The markets for equities and government bonds have returned to their long-term pattern of moving in opposite directions as a result of a U.S. tax cuts deal that is expected to boost spending there.
News of the deal fueled optimism for the U.S. economic outlook while sparking inflation concerns, triggering a sell-off in bonds and sending stocks to two-year highs -- ending a period in which the two asset classes have tracked each other.
The two asset classes had both been rallying over the past few months, prompting concerns that one of them was getting ripe for a swift change of direction.
Government bond prices have not been reflecting the economic fundamentals, but rather exceptional measures put in place as well as their safe-haven characteristics, Christophe Donay, head of strategy at Pictet, said.
People shouldn't underestimate the risk of a major correction if the economy emerges from the crisis next year.
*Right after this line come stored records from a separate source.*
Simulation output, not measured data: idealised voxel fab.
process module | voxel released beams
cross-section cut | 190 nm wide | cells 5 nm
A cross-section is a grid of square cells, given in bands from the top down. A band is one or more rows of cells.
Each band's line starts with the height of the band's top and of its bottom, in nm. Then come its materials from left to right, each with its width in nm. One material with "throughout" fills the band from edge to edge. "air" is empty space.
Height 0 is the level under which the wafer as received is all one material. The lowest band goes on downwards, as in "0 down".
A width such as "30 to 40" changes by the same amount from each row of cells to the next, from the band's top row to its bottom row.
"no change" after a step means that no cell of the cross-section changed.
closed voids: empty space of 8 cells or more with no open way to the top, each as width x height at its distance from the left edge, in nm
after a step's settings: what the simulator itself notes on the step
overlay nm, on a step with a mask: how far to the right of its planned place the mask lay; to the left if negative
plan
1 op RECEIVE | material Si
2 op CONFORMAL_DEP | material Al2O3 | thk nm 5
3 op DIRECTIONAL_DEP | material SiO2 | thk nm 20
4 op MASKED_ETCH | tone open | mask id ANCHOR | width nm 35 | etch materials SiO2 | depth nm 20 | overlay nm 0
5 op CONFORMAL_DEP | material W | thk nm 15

Both asset classes have been boosted by the ample liquidity and expectations of further quantitative easing from the Federal Reserve, but this week's deal in Washington to extend tax cuts sparked sharp losses in U.S. Treasuries, hit by worries of inflation and a swelling U.S. budget deficit.
After being positive for most of November, the correlation between 10-year U.S. Treasury futures and the S&P 500 <.SPX> has fallen back into negative territory this month, at -0.26 on a rolling 25-day average on Thursday.
Excluding a blip in April during the heat of the Greek debt crisis, the correlation has been oscillating between -0.35 and -0.82 percent this year, before starting to rise in mid-October.
The correlation between German Bund futures and the STOXX Europe 600 index <.STOXX> hit -0.43 on Thursday, its lowest level since late October, and following a foray in positive territory in November. Excluding April, the correlation has been bouncing between -0.25 and -0.89 this year.